# I Comoving distance and redshift relationship derivation

1. Jun 21, 2017

### DoobleD

Hello PhysicsForum,

There is something I don't get at the end of this course notes PDF file. In the last section, titled "Comoving distance and redshift", which I have copied below, we have a short derivation of the comoving distance and redshift relation.

Almost all is well, the only thing that troubles me is : why is there no minus sign after da has been replaced by -a2dz ?

I have searched the web and found almost identical derivations in other courses or publications, but I never read the explanation for why the minus sign drops. I have found what seems to be the source material for most of those derivations : this paper from 93 (see section 6.3, "The General Redshift-Distance Relation" on 3rd page). It is referenced quite often by others when this comoving distance and redshift relationship shows up.

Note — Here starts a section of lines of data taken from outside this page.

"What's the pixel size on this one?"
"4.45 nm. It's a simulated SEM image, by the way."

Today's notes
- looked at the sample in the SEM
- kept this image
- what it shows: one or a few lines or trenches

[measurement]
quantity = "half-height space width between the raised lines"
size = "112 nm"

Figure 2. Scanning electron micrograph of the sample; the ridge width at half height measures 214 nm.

Maybe I am just missing some mathematical trick ? This is not super important of course, but it bugs me.

2. Jun 21, 2017

### Bandersnatch

Could it be because the integration limits have been swapped? (consider what it means when the limits are $a_e -> a_0$, where e stands for emission, and $0 -> z$.)

3. Jun 21, 2017

### kimbyd

Yes. The change of variables leads to two minus signs which cancel one another: $da = -a^2 dz$, and reversing the limits of integration.

4. Jun 21, 2017

### DoobleD

Thank you !

Thay's what I thought, but then it means that the ae limit corresponds to z when you do the change of variable, and a0 to 0 redshift ? Sounds weird, shouldn't it be the other way around ? Since a0 = a(t0) is the expansion when we receive the redshifted signal.

5. Jun 21, 2017

### kimbyd

This is probably easiest to see if you look at the equation for the scale factor in terms of the redshift:
$$a = {1 \over 1+z}$$

Here note that for $z=0$, $a=1$. That's the current scale factor and redshift. A far-away object, at, say, a redshift of $z=2$ is at a scale factor of $a=1/3$. The integral above over $da$ would integrate from $1/3$ to 1, while the integral over $dz$ integrates from 0 to 2.

6. Jun 21, 2017

### Bandersnatch

Think of how far you need to look. Higher z is seen farther than lower z, while lower a is seen farther than high a.

7. Jun 22, 2017

### DoobleD

Makes sense now. Thank you !